Re: [PATCH] tmpfs: don't interrupt fallocate with EINTR

Mikulas Patocka <mpatocka@xxxxxxxxxx> · Tue, 5 Mar 2024 15:03:53 +0100 (CET)

On Tue, 5 Mar 2024, Christian Brauner wrote:

> On Tue, Mar 05, 2024 at 10:34:26AM +0100, Mikulas Patocka wrote:
> > 
> > 
> > On Tue, 5 Mar 2024, Christian Brauner wrote:
> > 
> > > On Mon, Mar 04, 2024 at 07:43:39PM +0100, Mikulas Patocka wrote:
> > > > 
> > > > Index: linux-2.6/mm/shmem.c
> > > > ===================================================================
> > > > --- linux-2.6.orig/mm/shmem.c	2024-01-18 19:18:31.000000000 +0100
> > > > +++ linux-2.6/mm/shmem.c	2024-03-04 19:05:25.000000000 +0100
> > > > @@ -3143,7 +3143,7 @@ static long shmem_fallocate(struct file
> > > >  		 * Good, the fallocate(2) manpage permits EINTR: we may have
> > > >  		 * been interrupted because we are using up too much memory.
> > > >  		 */
> > > > -		if (signal_pending(current))
> > > > +		if (fatal_signal_pending(current))
> > > 
> > > I think that's likely wrong and probably would cause regressions as
> > > there may be users relying on this?
> > 
> > ext4 fallocate doesn't return -EINTR. So, userspace code can't rely on it.
> 
> I'm confused what does this have to do with ext4 since this is about
> tmpfs.

You said that applications may rely on -EINTR and I said they don't 
because ext4 doesn't return -EINTR.

> Also note, that fallocate(2) documents EINTR as a valid return
> value. And fwiw, the manpage also states that "EINTR  A signal was
> caught during execution; see signal(7)." not a "fatal signal".

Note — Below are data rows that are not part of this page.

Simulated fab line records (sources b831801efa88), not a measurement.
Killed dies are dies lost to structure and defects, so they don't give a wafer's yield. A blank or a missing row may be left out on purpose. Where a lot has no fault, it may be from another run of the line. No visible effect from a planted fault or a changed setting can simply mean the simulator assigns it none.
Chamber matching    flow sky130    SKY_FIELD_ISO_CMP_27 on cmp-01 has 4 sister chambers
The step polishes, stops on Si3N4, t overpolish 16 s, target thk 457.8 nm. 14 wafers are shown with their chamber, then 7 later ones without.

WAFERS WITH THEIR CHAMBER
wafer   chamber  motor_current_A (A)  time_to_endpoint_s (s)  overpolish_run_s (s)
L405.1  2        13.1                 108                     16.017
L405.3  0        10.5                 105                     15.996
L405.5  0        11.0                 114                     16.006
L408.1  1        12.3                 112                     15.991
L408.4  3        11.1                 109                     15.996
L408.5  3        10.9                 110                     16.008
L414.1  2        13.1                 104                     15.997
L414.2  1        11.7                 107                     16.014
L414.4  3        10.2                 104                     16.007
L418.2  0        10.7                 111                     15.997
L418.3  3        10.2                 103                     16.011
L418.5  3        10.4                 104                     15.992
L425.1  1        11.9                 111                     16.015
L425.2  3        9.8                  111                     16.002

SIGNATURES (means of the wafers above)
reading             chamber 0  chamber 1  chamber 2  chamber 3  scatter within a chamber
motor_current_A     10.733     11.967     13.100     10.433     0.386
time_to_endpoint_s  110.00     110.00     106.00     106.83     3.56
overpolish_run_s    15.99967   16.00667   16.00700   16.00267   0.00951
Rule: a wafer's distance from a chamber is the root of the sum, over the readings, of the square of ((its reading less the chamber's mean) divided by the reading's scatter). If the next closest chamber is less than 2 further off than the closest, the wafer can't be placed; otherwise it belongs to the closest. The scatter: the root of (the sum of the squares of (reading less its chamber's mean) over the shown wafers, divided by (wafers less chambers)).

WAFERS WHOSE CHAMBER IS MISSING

Yes, but how should the userspace use the fallocate call reliably? Block 
all the signals around the call to fallocate? What to do if I use some 
library that calls fallocate and retries on EINTR?

> Aside from that. If a user sends SIGUSR1 then with the code as it is now
> that fallocate call will be interrupted. With your change that SIGUSR1
> won't do anything anymore. Instead userspace would need to send SIGKILL.
> So userspace that uses SIGUSR1 will suddenly hang.

It will survive one SIGUSR, but it hangs if the signal is being sent at a 
periodic interval.

A quick search shows that people are already adding loops when fallocate 
returns EINTR. All these loops will livelock when a signal is repeatedly 
being delivered: 
https://forge.chapril.org/hardcoresushi/libgocryptfs/commit/8518d6d7bde33fdc7ef5bcb7c3c7709404392ad8?style=unified&whitespace= 
https://postgrespro.com/media/maillist-attaches/pgsql-hackers/2022/07/1/20220701154105.jjfutmngoedgiad3@alvherre.pgsql/v2-0001-retry-ftruncate.patch 
https://lists.nongnu.org/archive/html/qemu-devel/2015-02/msg01116.html

Here, Postgres developers hit the same problem with retrying (they have 
5ms timer):
https://www.postgresql.org/message-id/CA%2BhUKGKS2Radu-1Ewhe1-LEj19C-3XAQ7wnkQMb4e9E9q9ZXSg%40mail.gmail.com

Mikulas